Sometime it's exhausting trying to get everyone together without upsetting someone. Have you thought about an outdoor wedding? The main thing to keep in mind is that this wedding is a celebration of YOUR love, not a celebration of everyone elses beliefs. If people don't want to have an open mind or they become insulted then they shouldn't bother to come. If they spoil your wedding day because of their own selfish reasons then that's on them, don't let them do it.
@Rachel631: I'll definitely talk to FI about that. I really would like it to be recognized by the church even though we can't marry in it. Do you think they'd refuse to validate it because he's Wiccan?
@Peach_Cobbler: An outdoor wedding would be nice. Just got to keep an eye on the weather, we're looking at October and Texas is known for being weird regarding climate. It's more my family I'm worried about? They're bummed I'm not getting married in the church and while they like FI, they aren't as keen on his lack of a Christian God. I think a handfasting would be alright, maybe some other things. I also just don't want to end up shoving Catholicism at my FI because I know he would not take kindly to that. He doesn't like Catholicism whatsoever, but he respects and supports my beliefs and will go with me to church when the occasion warrants it.
It would probably be fine, as long as you yourself are a practising Catholic who regularly attends mass. Your FI would probably count as having no religion at all, for church purposes, and your marriage would be counted as a "natural" marriage between a Catholic and a non-Christian. You would, however, probably need a dispensation for this marriage, as natural marriages require the approval of your local bishop.
I know all of this because FI (Catholic) and I (Methodist) are having to put up with a massive load of paperwork and procedural faff from the Catholic church, so I've had to research all my options!
@Rachel631: I wonder how it would work for us. The church I "regularly" attend is 6 hours away back home while I'm at school. My family is close to the priest there and we've attended that church since before my first communion. I go when I'm in town, but that's not considered often. What we need to do for a dispensation? Also, in what time frame would this need to be done? Like, is it something we need to start doing before the marriage or can we take care of it afterwards?

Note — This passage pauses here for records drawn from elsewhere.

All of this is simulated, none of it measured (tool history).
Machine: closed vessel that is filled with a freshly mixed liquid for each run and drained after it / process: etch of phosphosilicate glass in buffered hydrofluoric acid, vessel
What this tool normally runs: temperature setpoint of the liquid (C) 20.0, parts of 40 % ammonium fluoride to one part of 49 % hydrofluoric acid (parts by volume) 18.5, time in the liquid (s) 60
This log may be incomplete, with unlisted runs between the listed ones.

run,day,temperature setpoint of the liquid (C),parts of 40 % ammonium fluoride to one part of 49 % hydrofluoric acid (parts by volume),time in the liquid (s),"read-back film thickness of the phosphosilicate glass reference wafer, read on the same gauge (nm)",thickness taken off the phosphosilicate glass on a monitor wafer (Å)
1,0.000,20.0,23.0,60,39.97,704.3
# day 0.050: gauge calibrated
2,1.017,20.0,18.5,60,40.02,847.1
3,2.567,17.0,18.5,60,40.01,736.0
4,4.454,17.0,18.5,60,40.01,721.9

You can start looking into this at any time. However, the convalidation must take place AFTER a legally binding marriage has taken place, and not before. I would say that you still have time. You can have a convalidation at any stage after your wedding. For example, we might (if we really can't get the church we want) have a convalidation the day after our wedding.
It would be a huge, huge headache to have a convalidation outside of your family church. My advice is not to bother (gahhh... I could bore you to death with our problems there!). Just have a convalidation at some stage after the wedding within your family church. Talk to the family priest, and ask him to do the paperwork for you. He will also apply for the dispensation on your behalf.
@Rachel631: Cool cool cool. Thank you so much, that's a big help.
I mean, Catholicism is as close as Christianity GETS to Paganism, so...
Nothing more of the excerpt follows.